A major aspect of post colonialism is the rather violent- like,
unbuffered contact or clash of cultures as an inevitable result of former
colonial times, the relationship of the colonial power to the colonised
country, its population and culture and vice- versa seems extremely ambiguous
and contradictory.
“Consider that in
1800 Western powers claimed 55 present but actually held approximately 35
present of the earth’s surface, and that by 1874 the proportion was 67%, a rate
of increase of 83,000 square mile per. By 1914, the annual rate had risen to an
astonishing 240,000 square mile per year, and Europe held a grand total of
roughly 85% of the earth as colonies, protectorates, dependencies, dominions,
and commonwealths. No other associated set of colonies in history was as large;
none so totally dominated any so unequal in power to the Western
metropolis.” - ‘Culture and Imperialism’
Edward Said’s evaluation and critique of the sets of beliefs known as
Orientalismforms as important background for post-colonial studies. His works
deals with the inaccuracies of questions various paradigms of thought which are
accepted on individual, academic and political levels.
The Orient:
This word signifies a system of representations framed by political
forces that brought the Orient into western learning, Western consciousness,
and western empire. Orient is a major image of what is inferior and alien
(‘other’) to the West.
Orientalism is a manner
of regularized writing, vision, and study, dominated by imperatives,
perspectives, and ideological biases ostensibly suited to the Orient. It is the
image of the ‘Orient’ expressed as an entire system of thought and scholarship.
The Oriental
is the person represented by such thinking. The man is depicted as feminine,
weak, yet strangely dangerous because his sexuality poses a threat to white,
Western woman. The Oriental is a single image, a sweeping generalization, and a
stereotype that crosses countless cultural and national boundaries.
Contemporary
Orientalism:
According to Edward Said Orientalism can be found in current Western
depictions of found in current Western depictions of “Arab” cultures. The
depictions of “the Arab cultures.” The Depictions of “the Arab” as irrational,
meaning, untrustworthy, anti- Western, dishonest, and perhaps most importantly
prototypical are ideas into which Orientalist scholarship has evolved.
The hold these
instruments have on mind is increased by the institutions built around them.
For every orientalist, quite literally, there is a support system of staggering
power, considering the ephemerality of the myths that Orientalism propagates.
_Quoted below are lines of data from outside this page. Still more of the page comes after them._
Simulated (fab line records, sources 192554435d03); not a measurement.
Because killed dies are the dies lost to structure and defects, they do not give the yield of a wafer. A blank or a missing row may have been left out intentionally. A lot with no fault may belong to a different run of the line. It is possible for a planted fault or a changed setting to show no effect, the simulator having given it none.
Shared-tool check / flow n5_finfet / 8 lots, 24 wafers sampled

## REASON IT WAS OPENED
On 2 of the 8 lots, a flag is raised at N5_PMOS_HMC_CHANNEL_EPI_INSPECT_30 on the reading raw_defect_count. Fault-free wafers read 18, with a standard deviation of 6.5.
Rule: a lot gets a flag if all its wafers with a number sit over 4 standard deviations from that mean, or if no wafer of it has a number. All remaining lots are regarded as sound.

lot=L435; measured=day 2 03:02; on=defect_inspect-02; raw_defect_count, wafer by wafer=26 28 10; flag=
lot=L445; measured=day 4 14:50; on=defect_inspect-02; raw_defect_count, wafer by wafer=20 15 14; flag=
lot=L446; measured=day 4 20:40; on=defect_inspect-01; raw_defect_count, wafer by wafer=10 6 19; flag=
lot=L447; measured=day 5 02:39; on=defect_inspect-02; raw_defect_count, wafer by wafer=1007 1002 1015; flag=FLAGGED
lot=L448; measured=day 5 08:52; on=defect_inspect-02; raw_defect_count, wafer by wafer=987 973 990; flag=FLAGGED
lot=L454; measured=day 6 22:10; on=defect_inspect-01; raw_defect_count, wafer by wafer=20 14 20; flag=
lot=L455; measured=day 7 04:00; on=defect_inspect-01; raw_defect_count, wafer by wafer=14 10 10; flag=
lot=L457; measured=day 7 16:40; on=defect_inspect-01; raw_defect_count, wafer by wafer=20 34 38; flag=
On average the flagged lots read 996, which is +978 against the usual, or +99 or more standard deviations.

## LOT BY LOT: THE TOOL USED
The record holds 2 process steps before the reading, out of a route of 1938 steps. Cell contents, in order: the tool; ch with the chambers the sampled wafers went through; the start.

The system now culminates onto the very institution of the state write about
the Arab Oriental world, therefore, is to write with the authority of a nation
and not with the affirmation of a strident ideology but with the unquestioning
certainty of absolute truth backed by absolute force.”
-
by Edward said
- According to Said “The Orient”
cannot be studied in a non- Orientalist manner, rather the scholar is obliged
to study more focused and smaller culturally consistent regions. The person who
has until now been known as “the Orient” most be given a voice
.
-
As a public
intellectual, said discussed culture, literature, music and contemporary
politics. During from his own experiences as Palestinian Christians in the
Middle East around the time Israel was established in 1948, Said argued for the
establishment of a Palestinian state. Also he was an advocate for equal
political and human rights for Palestinians in Israel and urged the U. S. to
pressure Israel to grant and respect these rights.
“The
Orient and Islam have a kind of extra real, phenomenologically reduced status
that puts them out of rich of everyone except the Western expert. From the
beginning of Western speculation about the orient, the one thing that orient,
the one thing that Orient was credible only after it had passed through and
been made firm by the refining fire of the Orientalists work.”
A very large mass of writers, among whom are poets, novelists,
philosophers, political theorists, economists, and imperial administrators,
have accepted the basic distinction between East and West as the starting point
for elaborate theories, epics, novels, social descriptions, and political
accounts. While discussing Orientalism the writer has discussed many writers and
their works dealing with Orient or Occident directly or indirectly.
“We cannot fight for our rights and our history as
well as future until we are armed with weapons of criticism and dedicated
consciousness”.
“When Disraeli said in his novel ‘Tancred’ that the
East was a career, he meant that to be interested in the East was something
bright young Westerns would find to be all consuming passion, he should not be
interpreted as saying that the East was ‘only’ a career for Westerners. There were
and are cultures and nations whose locations is in the East, and their lives, histories,
and customs have a brute reality obviously greater than anything that could be
said about them in the West. Above that fact this study of Orientalism has very
little to contribute, except to acknowledge it tacitly.”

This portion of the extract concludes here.